No, I'm not trying to be satirical here, nor am I trying to use a clever burst of reverse psychology to enact protest against what could possibly be one of the most ingenious ideas in the restaurant industry, ever. I'm trying to instead silence the critics of Las Vegas' most calorie-laden establishment, including those who have been protesting its existence, claiming it carries a lackadaisical attitude toward some of the most serious health issues of our time, is morally irresponsible and is even taunting America's obesity crisis. To them I say, "Get over yourselves and take a bite."
Las Vegas has long been known as the sin capital of the United States, and for those who don't indulge in the types of heavy drinking, gambling and otherwise "legal" prostitution which is ubiquitously flaunted on every street, the Heart Attack Grill offers a solution in the form of dozens of satiating sandwiches sure to fulfill the promises implied by their names: Double-Bypass, Heart Attack, Emergency Room, et al. The restaurant fits perfectly with the themes and idealism of Las Vegas and will never, unlike so many other failed restaurants, find its appeal fleeting.
When people go on vacation, they indulge in luxuries and extravagances, so gorging oneself on a juggernaut of a burger is only fitting. America's motto has always been to live a little and, when the Heart Attack Grill opened in 2005, it had temporarily shifted to "live a lot, even in excess." So, in a way, the Heart Attack Grill is a surviving piece of the Great Recession, a remnant depicting the bodily excesses of the time period that has somehow survived the test of the antithetical "belt-tightening."
But there are the naysayers, and this article is directed at them as much as it is toward the food enthusiast or skeptic. There are some who have been protesting its existence since its opening, heralding things like "it's unsafe," that it "sets a bad example," that it's "irresponsible," and that it is responsible for the health of its patrons, including one who just recently collapsed while smoking, drinking a double margarita and eating a double-bypass burger. But these critics don't "get" the premise of the entire restaurant.

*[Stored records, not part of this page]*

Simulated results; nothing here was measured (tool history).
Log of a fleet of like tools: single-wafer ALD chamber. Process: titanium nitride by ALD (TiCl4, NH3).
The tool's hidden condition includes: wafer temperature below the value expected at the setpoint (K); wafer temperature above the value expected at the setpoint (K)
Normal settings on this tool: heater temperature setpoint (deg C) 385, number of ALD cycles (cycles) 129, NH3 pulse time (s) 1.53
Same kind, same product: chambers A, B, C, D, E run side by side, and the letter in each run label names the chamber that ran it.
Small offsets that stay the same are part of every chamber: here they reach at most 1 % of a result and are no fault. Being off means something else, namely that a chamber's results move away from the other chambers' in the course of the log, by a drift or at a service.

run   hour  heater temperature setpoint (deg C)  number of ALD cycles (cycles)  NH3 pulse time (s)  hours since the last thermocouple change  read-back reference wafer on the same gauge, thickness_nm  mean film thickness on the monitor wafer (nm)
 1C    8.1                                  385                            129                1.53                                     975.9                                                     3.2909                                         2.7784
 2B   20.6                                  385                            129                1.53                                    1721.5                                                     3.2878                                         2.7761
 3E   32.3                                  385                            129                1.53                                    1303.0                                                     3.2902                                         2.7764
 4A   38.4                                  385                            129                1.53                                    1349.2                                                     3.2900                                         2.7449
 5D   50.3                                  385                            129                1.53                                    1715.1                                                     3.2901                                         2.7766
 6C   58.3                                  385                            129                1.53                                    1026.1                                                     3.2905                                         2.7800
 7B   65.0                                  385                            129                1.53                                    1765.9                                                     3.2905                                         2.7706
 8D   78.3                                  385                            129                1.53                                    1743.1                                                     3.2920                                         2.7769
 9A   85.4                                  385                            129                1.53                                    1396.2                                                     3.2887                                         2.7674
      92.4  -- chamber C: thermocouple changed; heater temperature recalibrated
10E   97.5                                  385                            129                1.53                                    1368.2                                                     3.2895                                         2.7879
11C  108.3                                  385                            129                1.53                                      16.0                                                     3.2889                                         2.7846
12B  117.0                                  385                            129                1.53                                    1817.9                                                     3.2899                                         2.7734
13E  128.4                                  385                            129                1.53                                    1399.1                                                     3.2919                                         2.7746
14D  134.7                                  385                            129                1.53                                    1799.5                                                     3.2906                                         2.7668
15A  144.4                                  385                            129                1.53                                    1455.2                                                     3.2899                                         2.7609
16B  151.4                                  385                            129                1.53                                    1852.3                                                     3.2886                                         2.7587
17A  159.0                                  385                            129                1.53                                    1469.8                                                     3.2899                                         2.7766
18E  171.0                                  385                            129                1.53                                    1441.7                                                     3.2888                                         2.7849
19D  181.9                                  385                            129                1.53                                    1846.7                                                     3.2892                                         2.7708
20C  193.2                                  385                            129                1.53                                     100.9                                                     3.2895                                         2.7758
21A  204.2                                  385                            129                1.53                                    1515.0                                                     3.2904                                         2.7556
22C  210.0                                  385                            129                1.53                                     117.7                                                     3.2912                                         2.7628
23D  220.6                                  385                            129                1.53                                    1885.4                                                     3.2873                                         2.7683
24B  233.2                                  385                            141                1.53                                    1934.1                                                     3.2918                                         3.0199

The Heart Attack Grill is providing service for a desire; a deep-seeded literal and figurative hunger to enjoy life to its fullest despite any kind of hardship one might be enduring. For some, that's eating to the point of collapse, but that is their right as Americans; and moreover, it is their choice and solely their own, and in truth the restaurant is serving them something which they are requesting, not forcing and certainly not advocating. It's undeniable that gorging on fatty and caloric foods has a negative impact on your health, which is why the restaurant is adorned with warning signs and cautionary posters, warning eaters just how dangerous their ingesting can be. "So?" say some of the protestors, "this doesn't excuse them much the way it doesn't excuse the tobacco industry from fault when their customers die." But, oh, it does.
There is no alternative to tobacco usage. There isn't an organic tobacco, nor is there a "safe" and an unsafe tobacco. There isn't a version designed for small children, nor one safer for the elderly, or one more easily digestible for those with strong nicotine allergies. But there are options for food. If one is addicted to nicotine, then one must satisfy their craving somehow. We are, naturally, "addicted" to food, but there are plenty of Subways around every corner offering heart-healthy options, and more restaurants in any large metropolitan area than one can visit in the average length of vacation time.
Therefore, eat and be merry. For at the Heart Attack Grill, tomorrow you may die.